I remember players like DeShone Kizer talking about sleeping only a few hours a night that week. ARE WE INSANE? I know the goal is to have the football players have as much of the same experience as the student body- but we ask so much more from them.
I suggest that instead of lowering academic standards to get into Notre Dame, the University simply allows them to have a lighter load in the fall. Look, these guys are there in the summer taking classes and chipping away at their course requirements to graduate in 4 years- except a lot of guys are graduating in less than 4 years. This load is too heavy once you start weighing it against the rest of the country. This simple fix of allowing at least one course less than what they require now in the fall semester would not only help during that awful week of midterms, but down the stretch in November as the season beats them up mentally, emotionally, and physically.

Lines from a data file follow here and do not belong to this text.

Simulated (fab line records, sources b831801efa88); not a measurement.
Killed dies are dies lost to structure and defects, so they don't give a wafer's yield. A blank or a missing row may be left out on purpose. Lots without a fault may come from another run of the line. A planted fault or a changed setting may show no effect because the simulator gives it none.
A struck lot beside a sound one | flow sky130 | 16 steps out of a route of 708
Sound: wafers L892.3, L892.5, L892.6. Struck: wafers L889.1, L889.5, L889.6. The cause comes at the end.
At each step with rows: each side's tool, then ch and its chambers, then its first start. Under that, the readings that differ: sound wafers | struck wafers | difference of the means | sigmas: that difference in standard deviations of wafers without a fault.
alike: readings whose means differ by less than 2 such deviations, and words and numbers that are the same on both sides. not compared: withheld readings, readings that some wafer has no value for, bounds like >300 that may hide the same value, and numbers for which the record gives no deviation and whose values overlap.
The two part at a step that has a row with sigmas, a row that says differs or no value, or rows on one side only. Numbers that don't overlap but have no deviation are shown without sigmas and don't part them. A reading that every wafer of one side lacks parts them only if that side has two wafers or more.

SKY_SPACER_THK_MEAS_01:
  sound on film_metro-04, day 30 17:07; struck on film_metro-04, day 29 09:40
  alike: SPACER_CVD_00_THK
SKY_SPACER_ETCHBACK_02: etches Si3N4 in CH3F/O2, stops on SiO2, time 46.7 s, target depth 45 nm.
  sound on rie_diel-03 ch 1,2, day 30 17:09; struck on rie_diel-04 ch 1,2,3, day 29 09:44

I can’t help but wonder if the load was a bit lighter, would the academic issues that have plagued the Irish in recent years even have happened?
Shopping down a different aisle.
I actually loathe that term. It’s used by Kelly to say that he has to recruit different players because of the academics, but as I stated before, it’s not like the aisle is bare. With that said, one of the great things about Notre Dame and one of its biggest selling points is the “4 for 40” mantra. You go to Notre Dame for four years to make the next forty years of your life great.
It’s a fantastic slogan, and one of the more unique ways to recruit a player (and his parents). However, there is an unintended downside that we can’t fix- nor should we. Some of these guys really are at Notre Dame to learn. GASP!
Mike Frank first turned me onto this concept years ago. Players that are going to Alabama and Florida State and USC are HUNGRY for football. It’s all they got in their life to improve their situation (this actually isn’t true at all, but it’s the reality that they make in their minds and drives them to be the absolute best they can be on the field). Notre Dame players have a sense of entitlement. Not the entitlement that you put in a negative light, but the one that they have that says, “I will leave Notre Dame with a degree and the keys to do anything that I want in my life and will be successful.”
It’s great and all- it really is, but it does allow for them to not make football as much of a priority as other players at top programs do across the country. Steve Elmer is a great example. Here’s a kid that has started since his freshman year, and after his junior year, he decides that he wants to pursue other things and get started on his career in life. Would a 3 year starter at Alabama not play his senior year because he wants to be a political consultant? No, he leaves after his junior year for the NFL. Elmer isn’t alone as other players such as Corey Robinson, Sean Cwynar, Tori Hunter, and others have done the same. There is more to life for these guys than football.
That’s awesome, and it makes for a great story, but it’s not the best thing for a football program. This part will never change, but we still need to address it because it causes issues on the field.
The Weight Room
No, I’m not talking about the actual room, I’m talking about what the players actually do in that room. Look, I’m not qualified enough to speak intelligently on all the ins and outs of a strength and conditioning program that coincides with the nutritional program. I am qualified to say that whatever they are doing- isn’t working come November.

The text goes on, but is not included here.